So this box started out with an idea for the top. Something I had never tried before, but that I liked the look of. As you can see from the picture, it is a parquet top made from many small pieces of solid cherry, assembled together. There are three different sizes to the pieces – the long verticals, the medium sized middle sections and the shorter side pieces. All are the same thickness and width. Rather than try for a perfectly smooth top, I decided to add a small chamfer to the top four edges of each piece to accentuate the pattern. The pattern itself is resting on a solid base that makes up the lid of the box. I made the top first, and then sized the box to match the lid. For me, that was an easier and more reliable approach than the math to size all the pieces perfectly in an existing opening.
The construction began with 4/4 rough lumber that was cut and milled to a final size of about 3/4″ thick maple panels. The cherry pieces followed suit, though I think they started as off cuts from previous projects. The parquet top was assembled and glued down to a plywood base, and then I made the maple sides with a dado to accept the top panel. For added strength and to provide some visual interest, I also added a cherry spline to the miters at each corner. You can see them from the top, and when the lid is raised. A rabbet was added to the bottom of the panels to make room for the box bottom, and then the whole box could be assembled. Once that was complete, I ran the solid box through the table saw to separate the top and bottom sections creating the lid.

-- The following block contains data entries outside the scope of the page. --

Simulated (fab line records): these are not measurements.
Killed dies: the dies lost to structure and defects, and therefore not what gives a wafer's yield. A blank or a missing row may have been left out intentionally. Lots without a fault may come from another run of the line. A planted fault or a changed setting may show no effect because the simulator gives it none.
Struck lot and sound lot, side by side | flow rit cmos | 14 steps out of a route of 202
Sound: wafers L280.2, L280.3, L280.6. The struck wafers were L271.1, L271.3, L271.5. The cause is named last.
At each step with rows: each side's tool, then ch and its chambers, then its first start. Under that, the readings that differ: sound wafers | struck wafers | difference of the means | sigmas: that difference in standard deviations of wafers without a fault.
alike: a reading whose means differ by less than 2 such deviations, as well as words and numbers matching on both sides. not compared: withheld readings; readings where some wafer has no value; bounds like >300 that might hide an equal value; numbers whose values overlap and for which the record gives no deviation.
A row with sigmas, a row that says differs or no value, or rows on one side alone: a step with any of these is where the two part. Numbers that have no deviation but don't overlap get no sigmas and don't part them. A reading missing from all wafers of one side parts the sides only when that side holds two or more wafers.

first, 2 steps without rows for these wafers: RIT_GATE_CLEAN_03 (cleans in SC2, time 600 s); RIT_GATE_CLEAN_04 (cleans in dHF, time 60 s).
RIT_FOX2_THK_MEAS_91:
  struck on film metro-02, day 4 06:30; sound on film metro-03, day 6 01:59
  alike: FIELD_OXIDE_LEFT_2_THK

With the box/lid assembled, i now had exact dimensions to work from to complete the trays for the inside. The very bottom section has two dividers made from maple that give the trays something to rest on, and create three oversized sections for larger items. The trays themselves are made of maple, with cherry dowels at the corners to reinforce the miter joints. The dividers are maple, with half laps at the crossings, and laid out to offer a variety of sizes for each little section. All the wood was sanded smooth, finished with multiple coats of tung oil and paste wax, and given plenty of time to air out.
The bottoms of the trays, the inside bottom of the box, and the inside of the lid are all covered in velvet, or maybe it is velour. I consider myself a woodworker and not a tailor, the fabric was selected by feel, and color – not by type. It is very soft and it has enough of a pile to leave tracks when you rub it with your fingers. The color is blue-ish, but looks black in the photos. I added Soss brand hinges – they are pretty much invisible when the box is closed and more than sturdy enough to hold the lid securely.
This box was a gift to my Mom probably 25 years or so ago. She still uses it today, it looks as good as new. It is one of my favorite projects. I still love the way the top looks, and how the whole project came together. I really like this one.